If you complain enough, we may reconsider.
Furthermore, we anticipate teething problems and glaring omissions in the first few weeks, but we would hate to depart from our usual modus operandi and appear too efficient. You might not recognise us.
Tell us what you think, peeps!
Barcelona 3-1 Arsenal (aggregate 4-3)
Robin. Darling. The man can’t hear you. Image: Getty Images/Zimbio.
Considering the level of expectation attached to the second leg of the Arsenal/Barcelona fixture, we’re surprised to report that the game itself wasn’t actually a let down. Needing only a draw to progress, Arsenal fans would probably have settled for a quiet nil-nil scoreline. Once 95,000 people filled the stadium, Lionel Messi was set to maraud in the midfield alongside late fitness test passer injury Robin van Persie, so it was never going to be that way, now was it?
There was room for optimism in the Gunners’ fans stands during the early stages, but the increasingly frenetic defending that the English side was required to undertake as the first half progressed should have been a warning of what was to come. In fact, after Wojciech Szczesny was replaced by Manuel Almunia due to his dislocated finger, four bookings were issued and Cesc Fabregas’ ill-timed/placed backheel floated into Iniesta’s path clearing the way for Leo Messi (left) to score, Arsene’s men would probably have seen 1-0 down as a reason for optimism.
Image: Getty Images/Daylife.
Realistically though, even after Arsenal had equalised via a Sergio Busquets own goal, the writing was on the wall. Robin van Persie received a second yellow card for not having the hearing or reaction time of a trained bat and Xavi took full advantage of an Iniesta/Villa combo to slot home Barca’s second just before Messi converted a penalty to give them 3-1 and a place in the next round. And while Arsene Wenger has asserted that Arsenal would have won the tie if not for RVP’s dismissal, the fact that Arsenal had no shots on target in the whole game tells a slightly different story.
Shakhtar Donetsk 3-0 Roma (agg 6 – 2)
One of these players just missed a penalty. Can you guess which? Image: Reuters/Daylife.
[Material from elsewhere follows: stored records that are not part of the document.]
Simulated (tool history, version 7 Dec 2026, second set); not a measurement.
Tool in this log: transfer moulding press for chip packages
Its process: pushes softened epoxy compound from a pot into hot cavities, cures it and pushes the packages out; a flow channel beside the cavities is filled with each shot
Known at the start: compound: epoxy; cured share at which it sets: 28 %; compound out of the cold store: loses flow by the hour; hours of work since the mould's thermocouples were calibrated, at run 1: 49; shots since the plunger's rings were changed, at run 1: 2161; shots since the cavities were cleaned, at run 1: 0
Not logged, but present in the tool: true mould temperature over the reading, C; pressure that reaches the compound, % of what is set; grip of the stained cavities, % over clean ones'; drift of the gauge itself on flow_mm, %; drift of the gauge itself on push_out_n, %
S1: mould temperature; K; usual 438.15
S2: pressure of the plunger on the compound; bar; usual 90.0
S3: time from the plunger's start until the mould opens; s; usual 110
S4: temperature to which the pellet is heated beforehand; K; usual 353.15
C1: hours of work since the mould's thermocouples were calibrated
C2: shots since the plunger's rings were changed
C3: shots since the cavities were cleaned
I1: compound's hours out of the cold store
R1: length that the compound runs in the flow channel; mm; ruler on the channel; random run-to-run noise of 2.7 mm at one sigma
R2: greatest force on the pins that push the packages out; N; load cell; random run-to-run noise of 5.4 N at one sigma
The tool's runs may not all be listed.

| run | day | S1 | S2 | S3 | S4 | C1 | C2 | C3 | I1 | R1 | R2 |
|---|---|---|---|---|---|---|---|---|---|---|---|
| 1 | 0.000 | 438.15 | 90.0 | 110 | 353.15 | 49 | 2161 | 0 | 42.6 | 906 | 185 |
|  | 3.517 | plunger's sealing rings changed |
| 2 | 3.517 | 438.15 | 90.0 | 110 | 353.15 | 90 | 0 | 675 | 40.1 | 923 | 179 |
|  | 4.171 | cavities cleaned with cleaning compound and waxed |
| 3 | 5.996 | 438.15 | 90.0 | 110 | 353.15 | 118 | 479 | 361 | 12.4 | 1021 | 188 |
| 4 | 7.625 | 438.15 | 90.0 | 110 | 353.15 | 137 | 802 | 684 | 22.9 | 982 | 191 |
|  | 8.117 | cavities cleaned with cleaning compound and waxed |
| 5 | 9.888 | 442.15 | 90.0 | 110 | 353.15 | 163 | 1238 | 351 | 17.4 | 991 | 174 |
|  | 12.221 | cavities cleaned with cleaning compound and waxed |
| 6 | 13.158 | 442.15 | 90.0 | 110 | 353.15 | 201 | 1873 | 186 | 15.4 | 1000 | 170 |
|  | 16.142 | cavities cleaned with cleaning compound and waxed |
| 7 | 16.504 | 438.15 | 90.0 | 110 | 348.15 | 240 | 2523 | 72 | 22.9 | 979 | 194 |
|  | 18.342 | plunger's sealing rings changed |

Having three away goals in the bag prior to the second leg, it seemed unlikely that Shakhtar Donetsk were going to undertake the kind of collapse that would’ve allowed Roma to qualify. Roma started cheerfully enough though, with plenty of opportunities in the first fifteen minutes that they failed to convert. They then conceded a goal, missed a penalty and had Philippe Mexes sent off for a second yellow, which left us feeling pity for his piggies.
We won’t mention Daniele De Rossi’s elbow on Srna. Suffice to say, if you thought Wayne Rooney was fortunate not to be sent off for a similar offence a couple of weeks ago, check this out.
After the break, Roma were in disarray and thoroughly exploited by Shakhtar who scored a further two goals to ensure qualification to the Champions League last eight for the first time ever.
In a moment of irony that Arsenal fans are sure to enjoy, their former striker Eduardo scored for Shakhtar. That’s got to smart.
Blackpool 1-3 Chelsea
Here we see that Nando’s bitchfacing is not impeded by either the blue of his shirt or his goal drought. He’s still got it, people! Image: Getty Images/Daylife.
Around the same time as the clanging of dropped points from the weekend’s EPL fixtures stopped aggravating our tinnitus, Chelsea kicked off their fixture against Blackpool at Bloomfield Road. A loss would have probably ended Chelsea’s title hopes once and for all, but the Blues put on a assured display for 3-1, with John Terry and Frank Lampard scoring the goals. Chelsea are now nine points behind Manchester United, with a game in hand.
Deportivo La Coruna 2 – 1 Real Sociedad
In Spain, a mid-table wrangle between Deportivo La Coruna and Real Sociedad was the feature presentation on Monday night. With only eleven points separating seventeenth from seventh position, every game is crucial and Deportivo skipped up to thirteenth place after Riki and Adrian scored in the 2-1 victory. Having taken one point from a possible nine in recent weeks, Sociedad will need to pull it together soon if they stand any chance of making it into the Champions League spots.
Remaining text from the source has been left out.